For quite a while I had a policy about dating, one that was created and honed by experience, and it seemed like a darn good idea: Don't date people that don't have a primary partner already. You see, having done that a few times, it seemed pretty apparent that those who didn't have a "primary" partner, which I'll define as someone that they either lived with, or had significant emotional and practical entwinement with, always seemed to want/need more from me than I had available to give, in terms of time and practical/emotional commitment. So why get into something just to feel inadequate, and have someone move on once they found what they really wanted in another partner?
Cut to the current time, where S and I have that live-in entwined thing, but I also have two other partners, neither of which have a "primary". Honestly, I've been kind of nervous about that. While I feel like I contribute positively to each of my partners, I don't have the amount of energy or time available that I would like to share. So, how much is enough?
For years, I've tried to make that choice for others. If I didn't feel like I had enough to give, I just didn't move into the relationship in the first place. Still not thinking that is a bad idea, actually. What's shifted is that I am trusting others more to let me know if what I have to give is sufficient for them, rather than unilaterally making that call.
It's definitely been something that is discussed in advance of getting emotionally attached. Conversations like this one: "Hey, I really like you, and feel good connection. I'd like to take this deeper, but am really concerned that only having enough available time for a weekly date, and several phone calls isn't going to feed you enough to feel satisfied, especially since I know you are interested in having a live-in partner. Can we talk about how that feels to you?" Those have been good talks to have. It's something that gets touched on pretty regularly on an on-going basis as well.

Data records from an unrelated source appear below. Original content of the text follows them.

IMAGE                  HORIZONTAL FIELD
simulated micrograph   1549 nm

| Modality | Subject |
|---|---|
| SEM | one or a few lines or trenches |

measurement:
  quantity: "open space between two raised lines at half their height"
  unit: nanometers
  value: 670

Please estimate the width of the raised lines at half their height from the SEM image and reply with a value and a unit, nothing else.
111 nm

Sometimes, that sounds pretty good in advance, and then someone realizes that they'd really like to have a partner sleeping over several nights a week, or maybe they'd like to shift into a more "primary" level connection, which isn't within my grasp to give. At that point, the conversation moves into another area. "From what you're sharing, it seems like you'd really enjoy having a different kind of relationship that has xyz qualities. Does that feel true? Yes? I want you to feel happy and loved in every way that is important to you, so how can I help support you while you are looking for another partner that has that to give?"
One of the hardest parts has been letting go of trying to force myself to produce the time and emotional space to be all things to all people in my life. It's just not going to happen. So, I am learning that whatever I have to give is sufficient, that my partners will let me know if they need something more from me, that I am enough.